Monday, February 09, 2009

The Orchard Keeper by Cormac McCarthy

McCarthy’s first novel, The Orchard Keeper, is probably his most obviously Southern novel. It celebrates the irascible independence of rural folks, their interconnectedness and yet their solitariness, the simple, rustic life, and it feeds off a low-level violence that always threatens to explode. In evoking the –even then – dying rural lifestyle, McCarthy is at his most Faulknerian – too much so, in fact, for Orville Prescott writing in the New York Times at the time of its publication in 1965: [there are] so many of Faulkner's literary devices and mannerisms that [McCarthy] half submerges his own talents beneath a flood of imitation.

The novel proceeds in a series of brief episodes, the focus or locus of which are not always explained, featuring three principal characters – John Wesley Rattner, a young boy whose father, a con man, has been murdered; Marion Sylder, a bootlegger, who murdered Rattner; and the boy’s uncle Ather, who, not knowing that it is Rattner, has been watching over his dead body after Sylder dumped it in his spray pit. The novel thus proceeds in a series of ironic interludes. Sylder and the boy become friends, neither realising the other’s connection with Rattner senior. They help each other, dangerously so when Sylder is running illicit liquor and being chased by Deputy Legwater, and the boy comes to idolise the man. ‘They ain’t no more heroes,’ Sylder tells him angrily when he comes to visit him in jail after his arrest. This effectively sums up the novel. Trouble rebounds around the three characters, amid escalating violence and the increasing threat of authority. In the process, McCarthy focuses on questions of loyalty and the ties that bind. As ever, the metaphysical is lurking in the background, presaged, in typically McCarthian style by references to the prehistoric life from which we evolved:

…the floor of the forest – littered with old mossbacked logs, peopled with toadstools strange and solemn among the ferns and creepers and leaning to show their delicate livercolored gills – has about it a primordial quality, some steamy carboniferous swamp where ancient saurians lurk in feigned sleep.

McCarthy will use this device again and again in his fiction, most notably in The Road, where it forms the essential bookends to his dystopia. Remember where we came from, he is telling us; remember we are nothing but the creation of the Almighty and our intelligence and our independence mean nothing against his power. Mildred Rattner, the boy’s mother and Rattner’s wife, spells it out:

Mildred Rattner pinched from loaf to loaf across the bread rack. When them as wallers in sin thinks they’s getting by with it, she said, that’s when He strikes em in His holy wrath. He jest bides His time.

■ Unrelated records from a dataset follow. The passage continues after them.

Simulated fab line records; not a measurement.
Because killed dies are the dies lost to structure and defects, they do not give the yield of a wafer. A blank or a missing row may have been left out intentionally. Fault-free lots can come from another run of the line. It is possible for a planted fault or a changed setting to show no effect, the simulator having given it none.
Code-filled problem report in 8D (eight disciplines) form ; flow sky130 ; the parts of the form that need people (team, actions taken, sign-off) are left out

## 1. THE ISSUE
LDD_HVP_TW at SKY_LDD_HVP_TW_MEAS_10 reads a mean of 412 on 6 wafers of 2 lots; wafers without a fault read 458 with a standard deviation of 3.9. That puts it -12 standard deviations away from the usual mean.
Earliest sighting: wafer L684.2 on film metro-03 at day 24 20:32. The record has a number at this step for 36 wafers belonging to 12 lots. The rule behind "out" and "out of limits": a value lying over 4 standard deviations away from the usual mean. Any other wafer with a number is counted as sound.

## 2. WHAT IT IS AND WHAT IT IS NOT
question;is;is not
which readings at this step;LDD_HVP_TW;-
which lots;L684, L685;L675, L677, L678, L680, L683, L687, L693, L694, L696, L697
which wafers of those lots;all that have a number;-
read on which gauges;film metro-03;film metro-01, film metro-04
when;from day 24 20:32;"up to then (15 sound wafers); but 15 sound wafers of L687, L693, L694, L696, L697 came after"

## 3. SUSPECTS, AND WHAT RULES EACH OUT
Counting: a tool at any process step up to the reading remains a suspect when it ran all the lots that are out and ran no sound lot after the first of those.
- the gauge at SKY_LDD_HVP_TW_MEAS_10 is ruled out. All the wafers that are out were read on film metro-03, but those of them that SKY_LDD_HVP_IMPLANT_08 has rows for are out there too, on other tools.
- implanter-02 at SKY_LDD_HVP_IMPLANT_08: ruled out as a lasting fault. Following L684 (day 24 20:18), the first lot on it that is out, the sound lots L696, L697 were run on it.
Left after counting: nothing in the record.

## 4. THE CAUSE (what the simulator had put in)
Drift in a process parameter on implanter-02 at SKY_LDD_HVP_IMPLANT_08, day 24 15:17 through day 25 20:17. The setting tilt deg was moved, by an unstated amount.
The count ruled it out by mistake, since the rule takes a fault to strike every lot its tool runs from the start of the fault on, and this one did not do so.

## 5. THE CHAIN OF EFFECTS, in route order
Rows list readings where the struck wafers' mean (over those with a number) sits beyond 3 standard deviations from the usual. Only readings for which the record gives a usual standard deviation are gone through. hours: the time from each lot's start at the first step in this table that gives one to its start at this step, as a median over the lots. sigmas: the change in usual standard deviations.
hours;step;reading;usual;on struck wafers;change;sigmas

This begins to lead us into familiar territory. We are dealing with humanity and human weakness. Thre is evil here. Before he murders Rattner, we are told: ‘It was not presentiment that warned Sylder to get shed of his guest but a profound and unshakable knowledge of the presence of evil.’ That sentence could have come straight from Flannery O’Connor. The Orchard Keeper was published in 1965 but it was written in 1962, two years before the death of O’Connor. Although their writing styles are dissimilar – McCarthy’s verbal flourishes would be out of place amid the cloistered violence of O’Connor, while her writing is invested with a humour that is largely absent in McCarthy – there is no mistaking the similarities in the treatment of theme and, in particular, the delineation of freak characters. The Orchard Keeper is a curious novel. It is hard to like because McCarthy goes to such length to keep his characters distant from the reader, and yet it lingers in the memory.